President Bush says Hezbollah militants in Lebanon suffered a defeat in their month-long conflict with Israel. Mr. Bush spoke at the State Department just hours after a fragile cease-fire went into effect.
Hezbollah is claiming victory in the war. But President Bush says time will prove the Lebanese-based militants were the losers.
"Hezbollah attacked Israel, Hezbollah started the crisis and Hezbollah suffered a defeat in this crisis," said President Bush.
The president says the people of Lebanon will one day realize that Hezbollah put them in jeopardy with little or no concern for their welfare. He says at the same time, Hezbollah sought to destabilize the young, democratically elected Lebanese government.
"Hezbollah of course has got a fantastic propaganda machine and they are claiming victories," noted George W. Bush. "But how can you claim victory when at one time you were a state within a state, safe within southern Lebanon and now you are going to be replaced by the Lebanese army and an international force?"
Mr. Bush spoke at the end a day of meetings with his top defense and foreign policy advisors, first at the Pentagon and then the State Department. He said the conflict in Lebanon is part of a broader struggle between freedom and terror, and stressed the need to break the link between Hezbollah and its backers in Syria and Iran. He said Hezbollah has been emboldened by its state sponsors, and noted that Iran is also helping arm militants in Iraq.
"The task is the world's and that is to continually remind the Iranians of their obligations - their obligations not to develop a nuclear weapons program, their obligations not to foster terrorism," he said.
Earlier in the day, White House Spokesman Tony Snow was asked if it is likely the current UN cease-fire resolution will be enough to at least interrupt shipments of arms from Iran through Syria to Hezbollah.
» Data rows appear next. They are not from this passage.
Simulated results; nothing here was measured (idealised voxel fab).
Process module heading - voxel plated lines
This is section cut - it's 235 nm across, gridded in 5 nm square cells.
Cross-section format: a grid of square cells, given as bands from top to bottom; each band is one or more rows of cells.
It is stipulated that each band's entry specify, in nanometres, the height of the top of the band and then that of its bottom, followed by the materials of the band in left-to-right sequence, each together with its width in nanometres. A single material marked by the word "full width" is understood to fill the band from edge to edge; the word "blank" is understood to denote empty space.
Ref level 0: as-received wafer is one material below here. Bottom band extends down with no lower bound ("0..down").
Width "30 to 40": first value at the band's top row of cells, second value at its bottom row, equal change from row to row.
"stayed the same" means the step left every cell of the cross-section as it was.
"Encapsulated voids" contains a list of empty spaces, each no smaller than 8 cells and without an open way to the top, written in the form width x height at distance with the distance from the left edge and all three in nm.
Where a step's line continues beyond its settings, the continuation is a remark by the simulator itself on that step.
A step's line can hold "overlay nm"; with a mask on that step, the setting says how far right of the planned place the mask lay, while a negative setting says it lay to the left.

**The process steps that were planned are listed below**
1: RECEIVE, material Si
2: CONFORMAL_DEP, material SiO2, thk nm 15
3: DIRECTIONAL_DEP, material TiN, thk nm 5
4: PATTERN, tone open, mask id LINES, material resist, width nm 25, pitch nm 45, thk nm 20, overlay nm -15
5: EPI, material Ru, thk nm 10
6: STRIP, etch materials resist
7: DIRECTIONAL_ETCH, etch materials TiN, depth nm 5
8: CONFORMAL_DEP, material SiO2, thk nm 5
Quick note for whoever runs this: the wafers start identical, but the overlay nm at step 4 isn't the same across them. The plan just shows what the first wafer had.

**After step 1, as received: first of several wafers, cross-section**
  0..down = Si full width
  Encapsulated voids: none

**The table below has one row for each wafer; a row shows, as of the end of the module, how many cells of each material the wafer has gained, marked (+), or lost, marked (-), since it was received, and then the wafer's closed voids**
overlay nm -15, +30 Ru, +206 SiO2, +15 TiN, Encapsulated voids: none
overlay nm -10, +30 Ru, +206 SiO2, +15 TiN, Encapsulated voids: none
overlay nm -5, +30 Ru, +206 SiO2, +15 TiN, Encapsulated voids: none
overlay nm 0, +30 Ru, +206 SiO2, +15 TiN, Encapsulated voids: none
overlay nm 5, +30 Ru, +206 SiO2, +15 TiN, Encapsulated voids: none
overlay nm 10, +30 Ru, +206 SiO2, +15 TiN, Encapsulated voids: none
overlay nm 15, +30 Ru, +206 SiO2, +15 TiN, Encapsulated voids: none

"Well, we're going to find out, aren't we? That really does have to be one of the things that - one of the outcomes of this," said Tony Snow. "I think, in part, it will require placing on the northern border of Lebanon somebody who is capable of handling security in such a way as to intercept, interrupt and, with any luck, stop the transport into Lebanon of arms from Iran and Syria."
The UN Security Council resolution passed last week calls for an embargo on the supply of arms to Hezbollah. And while it speaks of the need for an international force in southern Lebanon, it does not address the issue of security on the northern Lebanese border.
Snow told reporters he did not want to prejudge what action the Security Council might ultimately take. All the same, he said, something must be done to prevent the influx of weapons into Lebanon.